Does one person take responsibility for getting dinner on the table in your house? I love to cook, so that's how it used to be around here. That changed when I started tutoring in the afternoons/evenings almost a decade ago. I never sat down to map out a new plan, but one evolved.
Monday is my busiest day: I grocery shop and write/edit in the morning, tutor at my house from 12pm to 5pm, then leave for the evening at 5:30, dropping Olivia at her three hour swim practice on my way to a writer's meeting that usually ends around 9:15.
Here is how this past Monday night's dinner found its way to our table:
On Sunday night, I marinated a flank steak and stuck in the fridge for overnight. When I finished tutoring at 5pm the next day, I chopped up some bok choy and garlic and left them in a bowl next to the stove. Then, just before leaving with Olivia at 5:30, I put millet on the stove to cook and left Gareth to watch over it. Gareth did his homework on the bar in our kitchen so he could keep an eye on the pot. When the Millet finished cooking, he took it off the heat and carried on with his homework.
Steve arrived home thirty minutes later, grilled the marinated flank steak, put it in the fridge, then left with Gareth to coach Gareth's soccer practice. When we all arrived home at 9:30pm (egad!), Olivia set the table, Gareth poured drinks, Steve cut the meat, I sauteed the bok choy and garlic, someone served the millet and voila!– dinner was served.
Craziness!
If you're thinking we're insane to dine so late, you're right, but we do it on some nights because it's the only time we can eat together. And if my Monday night sounds like a logistical nightmare, I should tell you I didn't plan it.
It just happened.
I do try to plan simpler dinners on crazier nights, but as to how it gets prepared? I wing it. It's just a matter of doling out responsibilities according to skills and availability. And all kids have skills. They can wash, peel and chop vegetables, cook rice or pasta, stir soups, baste meats, start the grill, and wash dishes.

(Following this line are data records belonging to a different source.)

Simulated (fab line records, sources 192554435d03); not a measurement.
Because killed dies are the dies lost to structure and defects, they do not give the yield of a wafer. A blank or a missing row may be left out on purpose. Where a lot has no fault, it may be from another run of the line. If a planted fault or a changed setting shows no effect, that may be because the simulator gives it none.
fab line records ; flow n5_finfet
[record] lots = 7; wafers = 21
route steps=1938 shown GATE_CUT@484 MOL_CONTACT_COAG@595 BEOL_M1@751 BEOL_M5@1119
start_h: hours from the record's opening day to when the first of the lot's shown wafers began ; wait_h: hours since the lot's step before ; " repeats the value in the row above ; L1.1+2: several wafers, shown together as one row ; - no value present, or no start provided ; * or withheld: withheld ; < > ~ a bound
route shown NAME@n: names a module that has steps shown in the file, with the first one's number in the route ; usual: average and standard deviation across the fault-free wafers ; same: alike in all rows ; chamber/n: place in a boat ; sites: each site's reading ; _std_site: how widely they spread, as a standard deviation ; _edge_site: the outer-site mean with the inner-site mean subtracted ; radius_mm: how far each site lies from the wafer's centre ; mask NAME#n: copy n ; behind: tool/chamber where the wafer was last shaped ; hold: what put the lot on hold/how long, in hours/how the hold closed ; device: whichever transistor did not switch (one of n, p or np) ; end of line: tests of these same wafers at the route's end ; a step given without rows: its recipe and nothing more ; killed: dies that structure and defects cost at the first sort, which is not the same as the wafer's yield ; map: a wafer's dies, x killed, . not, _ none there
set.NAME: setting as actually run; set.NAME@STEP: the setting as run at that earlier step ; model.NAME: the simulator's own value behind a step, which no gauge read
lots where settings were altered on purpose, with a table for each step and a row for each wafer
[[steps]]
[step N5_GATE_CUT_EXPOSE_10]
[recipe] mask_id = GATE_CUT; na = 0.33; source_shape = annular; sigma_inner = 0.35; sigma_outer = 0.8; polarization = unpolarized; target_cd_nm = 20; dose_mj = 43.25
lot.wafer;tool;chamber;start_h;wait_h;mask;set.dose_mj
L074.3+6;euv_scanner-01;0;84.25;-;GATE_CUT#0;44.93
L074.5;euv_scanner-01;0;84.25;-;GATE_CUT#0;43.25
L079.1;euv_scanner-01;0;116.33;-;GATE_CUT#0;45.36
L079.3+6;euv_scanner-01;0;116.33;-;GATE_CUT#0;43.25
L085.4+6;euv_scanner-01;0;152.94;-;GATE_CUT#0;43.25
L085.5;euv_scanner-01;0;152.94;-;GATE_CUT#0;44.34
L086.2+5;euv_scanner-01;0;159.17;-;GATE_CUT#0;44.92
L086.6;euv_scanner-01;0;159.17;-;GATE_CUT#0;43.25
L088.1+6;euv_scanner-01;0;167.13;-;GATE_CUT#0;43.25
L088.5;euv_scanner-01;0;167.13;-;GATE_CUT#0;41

You'd be surprised, even the littlest fingers can peel garlic, which happens to be the most annoying job in the kitchen! Olivia has peeled piles of it for me over the years, usually while sitting in front of her latest show. I send her off with a whole head and she comes back with this beautiful pile of shiny cloves. Just don't ask me where all those papery skins end up.
Through this process of sharing responsibility, we discovered that dinner is not one job, but many. And the cook? Not one person, but one family.
Tag-teaming dinner has more than practical benefits. Cooking teaches kids that we all need to take responsibility for the food we eat (mom is not the de facto cook in the house unless she chooses to be). It also teaches hands-on that high quality healthy food doesn't come out of a plastic bag or a box--it comes from raw materials. And of course, cooking teaches cooking! If our kids go out into the world knowing how to cook, they'll be more likely to eat healthy meals made from whole foods when they are adults.
That all sounds great, but I don't want to mislead you into thinking I have miracle children. While Steve and I almost always tag-team dinner, the kids don't help every night, and I'm sure you can imagine the freak-out that occurs on the nights when I do ask. The outrage, the indignity, the affront!
Still, of all the chores we might coerce our kids into doing, this one offers the best kid-friendly payoff. They don't care about the urine on the base of the toilet seat or the dust on the television. But they do care about food. You want cookies? Melt some butter. You want homemade ranch dressing? Get out the mayo and go cut some chives.
Of course, like anything, cooking has a learning curve. Years ago I left Gareth to cook a chicken while I went to tutor. I'd cleaned and prepped it, so "all he had to do" was put the bird in the oven at 5pm then set a timer to baste it every 20 minutes. He didn't have to worry about when it would be done because his dad would be home in time to take it out of the oven.
Simple, right?
When Steve arrived home at 6pm and checked on the bird, he discovered an ice-cold chicken shivering in an ice-cold oven, it's little wings tucked in tight against the frigid air. Gareth had dutifully basted a raw chicken every twenty minutes for an hour without ever turning on the heat! When I asked him if he noticed the chicken hadn't cooked he said, "I thought it just took a long time."
I suppose the moral of that story is it doesn't have to be perfect (although I prefer dinner not be raw). If you're having trouble finding time to get dinner on the table, it's okay to consider the crew of worker bees that is your family. I know the kids are busy too, so if they have a freak-out, just remind them they don't have to make the whole meal (the point is that nobody does). But if they want a decent homemade dinner in these hectic times, it takes a family.